China begins a spiritual quest for the feminine face of God. Her search takes her from the rapids of the Rio Grande River in Texas to Nepal, India, France, Switzerland, Yugoslavia, and Poland--places where the goddess is still venerated today. She explores many aspects of divine femininity, acquainting the reader with the Order of the Woman in the Wilderness, Hindu goddesses Durga and Kali, the Greek goddess Artemis and more. The goddess Tara of Buddhism and the Black Madonna of Poland are the images to which she is most deeply drawn. She leads a group on a pilgrimage in the mountains of Nepal and joins the annual pilgrimage to the Black Madonna of Czestochowa in Poland.
Following the thread of Christian mysticism, China finds people like Meister Eckhart, the abbess Hildegarde and Julian of Norwich, who spoke of God as Mother. She discovers images of the goddess as far away as Kathmandu and as close to home as the Rio Grande Valley. She says, "The darkness of these female gods comforted me. It felt like a balm on the wound of the unending white maleness that we had deified in the West. They were the other side of everything I had ever known about God."
Some of the most appealing aspects of this book were China's encounters with other women during her search. She weaves the stories of Auschwitz survivors, visionaries of Medjugorje, French gypsies, and Mexican peasants into her own. Her book is really an adventure story set in both inner and outer worlds--beautifully written, soulfully told, and wonderfully illustrated with a number of amazing photographs.
I was inspired by China's determination to forge a spiritual life that not only included, but celebrated, her womanhood. It parallels my own search, though mine was not so adventurous or far-flung! I suspect many women yearn for feminine images of the Divine. This book supplies a wonderful array of those, presented by a woman compelled to find a vision of God that worked for her. Since her story is so deeply personal, it is much more accessible and enjoyable than many of the didactic texts available. China was born in Texas and has been a university lecturer, wilderness guide, journalist, and long-time student of Buddhism and comparative religion. She now works as a research associate at the Center for Women and Religion in California and is married with three grown children. Another work by Galland is the non-fiction book, Women in the Wilderness.
by Carolyn Blankenship
for Story Circle Book Reviews
reviewing books by, for, and about women
Journey to Sobriety: Journey to God the Mother 
2007-07-15 - Journey to Sobriety: Journey to God the Mother
China Galland is a writer, a mother of three, an alcoholic and a pilgrim, and "Longing for Darkness" is an account of her pilgrimage toward wholeness and healing.

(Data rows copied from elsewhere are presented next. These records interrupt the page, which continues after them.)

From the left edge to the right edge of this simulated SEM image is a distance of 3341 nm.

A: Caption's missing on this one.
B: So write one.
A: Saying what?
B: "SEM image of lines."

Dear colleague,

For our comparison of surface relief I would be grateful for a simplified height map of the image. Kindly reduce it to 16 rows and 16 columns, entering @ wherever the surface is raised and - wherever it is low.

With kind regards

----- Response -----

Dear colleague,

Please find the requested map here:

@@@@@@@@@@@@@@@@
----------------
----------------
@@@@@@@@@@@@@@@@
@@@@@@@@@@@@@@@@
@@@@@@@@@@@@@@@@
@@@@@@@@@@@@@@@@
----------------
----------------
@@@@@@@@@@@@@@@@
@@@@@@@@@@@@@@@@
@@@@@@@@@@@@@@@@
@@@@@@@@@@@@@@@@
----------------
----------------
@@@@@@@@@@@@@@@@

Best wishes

This book is firstly an account of China Galland's spiritual journey toward sobriety. Secondly it is an account of her journey to and through Buddhism, of both Tibetan and Zen flavors, to the recovery of her own Catholic spiritual heritage, abandoned in the wake of patriarchal authoritarianism and misogyny, only to discover through the former's female deity, Tara, the strong, resilient, resisting feminine spirit inspiring the Black Madonnas of her own ancestry, blending the two traditions.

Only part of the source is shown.